Grounds Crews Gear Up To Keep UVA Operating

Storm systems are building and expected to dump snow from the Midwest to the East Coast this week, starting with up to 8 inches predicted to fall Tuesday in Charlottesville. The National Weather Service issued a winter storm warning on Monday for a period from 10 a.m. Tuesday to 7 a.m. on Wednesday.

University of Virginia Facilities Management workers are ready for the storm.

“We’re getting plows on the trucks and tractors and putting de-icers in strategic locations,” Richard Hopkins, associate director of the Grounds, said.

The University uses rock salt to keep the snow from bonding to roads and magnesium chloride to melt ice on sidewalks. They use a noncorrosive liquid de-icer on the exposed decks of parking garages. 

The landscaping crew combines sand and rock salt as a road treatment to keep ice from forming and to provide traction. 

“It keeps the snow slushy and easier to plow,” Hopkins said. 

Facilities Management has a bin that holds between 75 and 100 tons of rock salt and a similarly sized bin that holds a one-third salt, two-thirds sand mixture, as well as a tractor trailer of magnesium chloride. Hopkins said most of this gets used up in a good-sized snowstorm and then the University restocks. 

The University has some roads, such as McCormick and Copeley roads, that are its responsibility to plow, and there are others it shares with the City of Charlottesville. 

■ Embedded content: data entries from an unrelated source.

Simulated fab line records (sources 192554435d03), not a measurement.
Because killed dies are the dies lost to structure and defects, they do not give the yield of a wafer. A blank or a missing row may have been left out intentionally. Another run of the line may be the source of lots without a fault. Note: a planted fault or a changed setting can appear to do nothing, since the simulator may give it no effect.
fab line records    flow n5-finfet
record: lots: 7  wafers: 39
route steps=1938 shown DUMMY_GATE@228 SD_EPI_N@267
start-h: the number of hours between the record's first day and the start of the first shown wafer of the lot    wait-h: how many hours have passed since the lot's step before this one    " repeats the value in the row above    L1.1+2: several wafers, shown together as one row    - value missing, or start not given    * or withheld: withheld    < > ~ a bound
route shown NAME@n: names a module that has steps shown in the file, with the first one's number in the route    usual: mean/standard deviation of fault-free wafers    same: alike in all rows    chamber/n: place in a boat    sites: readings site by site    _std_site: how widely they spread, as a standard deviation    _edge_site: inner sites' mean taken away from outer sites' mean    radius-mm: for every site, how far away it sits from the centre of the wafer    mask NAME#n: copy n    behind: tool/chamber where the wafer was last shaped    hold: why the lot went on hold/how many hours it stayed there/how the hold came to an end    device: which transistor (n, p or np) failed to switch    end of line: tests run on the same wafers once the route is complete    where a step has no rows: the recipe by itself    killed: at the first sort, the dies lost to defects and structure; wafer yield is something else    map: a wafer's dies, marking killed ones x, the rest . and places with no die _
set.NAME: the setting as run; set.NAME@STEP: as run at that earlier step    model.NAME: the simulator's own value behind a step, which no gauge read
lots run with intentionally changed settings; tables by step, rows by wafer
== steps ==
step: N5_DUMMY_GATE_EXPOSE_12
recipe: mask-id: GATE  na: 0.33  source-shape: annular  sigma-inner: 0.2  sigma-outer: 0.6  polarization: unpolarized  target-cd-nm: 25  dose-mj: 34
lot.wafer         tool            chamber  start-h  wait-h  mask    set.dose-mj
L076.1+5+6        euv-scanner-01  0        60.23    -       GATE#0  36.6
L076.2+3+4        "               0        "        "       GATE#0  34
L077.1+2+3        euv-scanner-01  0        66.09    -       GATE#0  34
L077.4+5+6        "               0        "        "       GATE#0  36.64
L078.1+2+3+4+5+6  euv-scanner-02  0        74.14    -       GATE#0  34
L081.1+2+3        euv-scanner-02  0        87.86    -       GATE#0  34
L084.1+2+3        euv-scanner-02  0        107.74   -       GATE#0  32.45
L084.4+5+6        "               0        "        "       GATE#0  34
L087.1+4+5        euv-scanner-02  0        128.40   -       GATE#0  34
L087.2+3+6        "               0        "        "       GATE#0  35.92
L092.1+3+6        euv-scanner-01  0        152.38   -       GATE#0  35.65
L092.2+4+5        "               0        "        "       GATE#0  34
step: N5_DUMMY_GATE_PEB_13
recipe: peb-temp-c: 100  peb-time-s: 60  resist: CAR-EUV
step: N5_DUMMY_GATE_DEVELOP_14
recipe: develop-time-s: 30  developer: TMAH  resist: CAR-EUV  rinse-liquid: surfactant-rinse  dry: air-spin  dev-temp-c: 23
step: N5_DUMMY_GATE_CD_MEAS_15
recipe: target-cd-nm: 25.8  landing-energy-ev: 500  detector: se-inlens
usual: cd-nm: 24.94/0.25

Facilities Management has about 38 miles of sidewalks on Grounds to clear, most of which are kept open with tractor-mounted plows. Hopkins said some of the sidewalks must be cleared by hand because of stairs that make using tractors impossible. 

Facilities Management employees, from left, Doug Matthews, Travis Moyer and Justin Bernard fill backpack sprayers with a solution to help melt snow and prevent refreezing.

Facilities Management employees, from left, Doug Matthews, Travis Moyer and Justin Bernard fill backpack sprayers with a solution to help melt snow and prevent refreezing. (Photo by Matt Riley, University Communications)

University crews begin clearing once the snow has started. 

“We need about an inch or so of snow to be able to plow,” Hopkins said. “We keep going to keep it from getting too deep and if the storm lets up a little, then maybe we can get ahead of it.”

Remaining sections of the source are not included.